By Pastor Mike Neu, St John’s Lutheran Church
Contributing Writer
A shrine sits alongside a busy roadway. It is dedicated to a young man who lost his life running across that road rather than playing it safe and walking to the next corner and crossing with the light.
Too often people make bad choices because we don’t want to be told what to do. We rebel against authority. Traffic lights are one example of authority holding us down and people will avoid them when possible to avoid being repressed in our actions. “You can’t tell me what to do. Just watch.”
Men have rebelled against being told what to do since Adam and Eve. Satan convinced Eve that no real harm would come from eating the forbidden, and Adam did nothing to stop her from making the decision to try a bite. “I’ll do as it pleases me.”
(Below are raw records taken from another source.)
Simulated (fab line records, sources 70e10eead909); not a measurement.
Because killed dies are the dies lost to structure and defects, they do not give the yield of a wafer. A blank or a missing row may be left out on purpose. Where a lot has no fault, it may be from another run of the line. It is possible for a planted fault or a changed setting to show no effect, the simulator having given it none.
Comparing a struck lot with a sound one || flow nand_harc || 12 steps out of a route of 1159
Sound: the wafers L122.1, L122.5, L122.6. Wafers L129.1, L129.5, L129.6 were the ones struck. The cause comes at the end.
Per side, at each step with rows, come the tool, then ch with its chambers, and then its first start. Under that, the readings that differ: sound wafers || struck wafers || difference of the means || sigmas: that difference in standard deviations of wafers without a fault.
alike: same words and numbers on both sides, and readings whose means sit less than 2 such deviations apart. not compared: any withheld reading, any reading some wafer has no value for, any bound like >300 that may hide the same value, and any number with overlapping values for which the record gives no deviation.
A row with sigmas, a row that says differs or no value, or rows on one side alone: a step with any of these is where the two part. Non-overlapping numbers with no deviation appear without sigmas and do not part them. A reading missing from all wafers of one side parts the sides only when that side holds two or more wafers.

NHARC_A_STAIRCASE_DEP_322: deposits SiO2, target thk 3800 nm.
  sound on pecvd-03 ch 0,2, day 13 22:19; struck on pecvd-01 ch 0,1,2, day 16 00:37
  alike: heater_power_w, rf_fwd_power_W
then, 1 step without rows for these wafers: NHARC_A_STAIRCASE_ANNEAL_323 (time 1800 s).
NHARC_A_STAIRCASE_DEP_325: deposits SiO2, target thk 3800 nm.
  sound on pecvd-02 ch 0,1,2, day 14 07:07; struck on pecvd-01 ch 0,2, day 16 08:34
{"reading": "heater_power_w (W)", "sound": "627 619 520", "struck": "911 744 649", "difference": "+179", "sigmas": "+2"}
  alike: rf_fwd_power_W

Men do not want to obey God any more than they want to obey any other rules, but if we call ourselves Christians, followers of Jesus Christ, those laws are there to show us our sinful ways.
The Lutheran theologian, Martin Marty, answering the question of whether Christians must obey God’s Law, wrote, “Yes, indeed, always yes. Christians cannot conceive of being half-serious in giving commands.”
Marty continues, “In the Sermon on the Mount, Jesus is quoted as giving the command to ‘be perfect,’ [Matthew 5:48]. He did not say ‘I would like to whisper a hint in the form of a suggestion that might be seconding a motion that you try to be a bit better than you were before you heard this command.’”
Jesus expanded the commandments. In the fifth chapter of Matthew, he says “You have heard it said to the people long ago, ‘Do not murder, and anyone who murders will be subject to judgement.’ But I tell you that anyone who is angry with his brother will be subject to judgement,” Matthew 5:21.
Jesus raised the bar. He would go on to say that a married person looking at someone, other than your spouse, with lust is committing adultery. A man who divorces for reasons other than unfaithfulness causes the ex-wife to be an adulteress.
We should love our enemies. If someone strikes your cheek, do not strike back, but offer the other cheek. Give to the needy without expectation of reward or honor.
These are just a few laws Jesus gave us with a higher expectation than simple obedience to the Ten Commandments. The expectations of Jesus chafe at us as men.
We do not like being told what to do, then Jesus comes along and adds to the burden, in our minds and hearts. Yet, if we would only stop fighting authority and submit, allowing ourselves to accept God’s love and work to dwell in it, keeping God’s Law doesn’t seem so onerous.
We don’t have to live constantly insisting on taking chances crossing the road of life. Accept that living in God’s Law will make our life easier and safer. Then we will have God dwell in us and we in him.